A niche market is a focused targetable portion (subset) of a market sector. -Wikipedia
We live in a world of choices and possibilities. It is a fact of life that from the time you rise in the morning we are advertised to by a huge number of companies offering their wares to us and making it clear that they have what we want. We live in a free market society which is at best a storm-tossed sea of supply and demand. On this sea are the corporate fishing trawlers and private fishing boats, all casting lines hoping to capture our attention and praying we’ll chase the lure and go for a bite... hook, line, and sinker.

Free markets are not a bad thing. Free markets are self-limiting beasts wherein buyers have access to what it is that they want. Corporations perform research in hopes of understanding what it is that consumers want (we’re talking large numbers of consumers) and work hard at fulfilling the consumer's desires. As technology grows, new and better versions of the consumer’s desire(s) are made and offered to them as updates or new product lines. In a nutshell, all can be narrowed down to the following:

A niche?

Consumer wants/desire/money = product & amount made for consumer
So why am I boring you with a primer on free market economics? To offer you a bit of PC gaming history, what else?! When personal computers hit the market in the early 1980s, software developers generated a large variety of game titles. In 1993 a game arrived on the scene: Doom.
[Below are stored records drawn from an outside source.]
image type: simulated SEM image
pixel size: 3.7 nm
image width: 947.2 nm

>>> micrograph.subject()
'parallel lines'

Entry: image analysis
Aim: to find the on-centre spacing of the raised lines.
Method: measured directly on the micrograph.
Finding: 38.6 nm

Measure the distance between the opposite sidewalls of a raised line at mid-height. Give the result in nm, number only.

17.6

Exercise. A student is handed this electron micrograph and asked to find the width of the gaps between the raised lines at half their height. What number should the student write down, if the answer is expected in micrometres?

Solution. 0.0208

Doom set new standards for graphics, first-person shooters and networked multiplayer gaming. The gaming world has never been the same since. Doom also made a point with commercial software developers: consumers want this and they are willing to pay top-(your currency symbol here). To this very day, some of the best selling PC gaming software products are the first-person shooter (FPS) and the MMORPGs. “But what about...” Yes, I realize there are other market factors such as console gaming, but for brevity’s sake I’m going to keep focused on the PC.

All of this fame has its economic consequences. The commercial game development industry is feeling the crunch as it tries to turn a profit while trying to compensate its talent - which ultimately results in fewer games to purchase and disgruntled software developers that are paid a meagre percentage of the games revenue.